Including ITQ, at least for the moment, because — well, it seems distinctly possible that it simply isn’t one, and even if it is, it’s a pretty darned incompetent one. But  she’s getting ahead of herself, so let’s start at the beginning.

Last night, Stephen Taylor blogged about a curious after-the-fact edit of a section of the CRTC’s recently released report on Canada’s broadcast policy. He ran the two versions of the report through document comparison software, which revealed that the only significant difference between the two was the removal of the following paragraph:

“The history of the regulation of speech in this country does not engender confidence that such powers will be used wisely. Canada has experienced several instances in recent times where regulatory commissions of another type and armed with a different mission have challenged the right to say controversial things. The struggles of Ezra Levant,14 Mark Steyn15 and others have served as important warnings that regulatory authorities charged with combating racism, hatred, and other evils have consistently expanded their mandates, have abused their powers and eroded fundamental liberties. Wherever there is official orthodoxy, disagreement is heresy, and where there is heresy, there is usually an inquisition to root it out. After centuries ridding ourselves of thought control agencies, 20th century Canada re-invented them.”

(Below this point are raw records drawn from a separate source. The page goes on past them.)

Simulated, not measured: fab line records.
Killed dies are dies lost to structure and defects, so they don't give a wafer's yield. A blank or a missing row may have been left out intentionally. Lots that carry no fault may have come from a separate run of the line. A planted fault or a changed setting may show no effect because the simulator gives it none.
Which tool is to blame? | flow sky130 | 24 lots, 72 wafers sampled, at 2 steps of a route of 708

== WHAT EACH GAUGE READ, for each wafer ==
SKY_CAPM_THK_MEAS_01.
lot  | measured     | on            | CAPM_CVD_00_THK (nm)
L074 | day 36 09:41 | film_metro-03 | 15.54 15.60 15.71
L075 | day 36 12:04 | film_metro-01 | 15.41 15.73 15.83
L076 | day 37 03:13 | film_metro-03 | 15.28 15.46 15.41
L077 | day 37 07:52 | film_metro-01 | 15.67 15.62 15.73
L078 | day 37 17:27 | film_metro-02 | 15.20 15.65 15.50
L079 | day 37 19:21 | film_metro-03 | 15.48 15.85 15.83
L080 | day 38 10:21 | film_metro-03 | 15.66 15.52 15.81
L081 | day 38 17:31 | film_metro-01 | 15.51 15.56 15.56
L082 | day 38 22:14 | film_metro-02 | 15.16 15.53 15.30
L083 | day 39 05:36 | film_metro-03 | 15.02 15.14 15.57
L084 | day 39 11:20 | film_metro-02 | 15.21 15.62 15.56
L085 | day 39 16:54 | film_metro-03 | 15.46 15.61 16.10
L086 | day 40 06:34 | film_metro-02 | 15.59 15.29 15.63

That revelation led him to question the motivation behind the change — “Why did the CRTC feel that it was necessary to omit references to Ezra Levant and Mark Steyn’s battles with “regulatory authorities”? — under a headline that suggested that the “CRTC drop[ped] references to egregious abuses of HRCs” from the final report.

It’s a fair question, yes — but before we all leap headlong off the Cliffs of Conclusion, there are a few things that Taylor’s post doesn’t mention that are worth taking into consideration.

First off, the deleted paragraph was not, in fact, part of the CRTC’s “final report”. It originally appeared in a concurring report, which was written by CRTC commissioner Tim Denton, a lawyer specializing in telecommunications, broadcast and internet policy, who has previously – and frequently – written and spoken about his “current and abiding concerns for free speech in the light of attacks from Human Rights Commissions in Canada”.  Denton — not the CRTC — wrote the concurring report, and may well have amended his submission for reasons of his own. I’ve emailed him to find out whether that was the case, and will report back as soon if/when I hear anything back.

That said, ITQ worries that some of Taylor’s readers may wrongly assume, based on his post, that all references to HRCs were expunged from the report, which is – quite simply – not the case. If this really was an attempt by the CRTC to scrub the record clean, they need a bigger brush, since Denton still goes on at length about what he sees as the danger posed to freedom of expression by “speech-controlling bodies” like the CHRC in the current version of  his eport — which is definitely worth reading even if you don’t agree with all of his arguments:

Overt regulation is only the outer edge of the problem. So extensive are the Commission’s powers over broadcasters that it is easy to conceive regulation of speech by a wink and a nudge, by back channels, and by the very terms of the exemption order itself. It is entirely conceivable that such an exemption order could incorporate by reference the standards (or lack of them) agreeable to the Canadian Human Rights Commission, or any other speech-controlling body. In other words your right to communicate across the Internet could be revoked by administrative fiat for failure to comply with a speech code devised by parties other than the CRTC, if the Commission so established. Nor is it difficult to imagine a state of affairs where “broadcasters” across the Internet could be subject to some of the existing regulations, for instance, those concerned with linguistic, religious or political balance that apply to those who use “scarce” public airwaves. Imagine Pat Condell,18 the acerbic British atheist, having to “balance” his views about religion and religions if he were subject to Canadian broadcasting regulation, for example.

Much more important values are engaged by free speech than by preservation of an industrial policy for broadcasting, which is the aim of the Act. History shows that schemes of regulation – and censorship – have a tendency to expand, notwithstanding the decision the Commission has wisely made here.

Yes, the references to Steyn, Levant, “thought-control agencies” and inquistions are gone, but he still manages to make his point — and again, it’s very possible that Denton himself — and not the CRTC — took out the now-missing paragraph. As I said earlier, I’ve emailed Denton to find out if that’s the case — because if not, well, that would be a little bit odd, wouldn’t it? — and I’ll update this post when I get an answer.  Until then, let’s not accuse the CRTC of censorship — or the dreaded mainstream media of covering it up — until we know what really happened, ‘kay?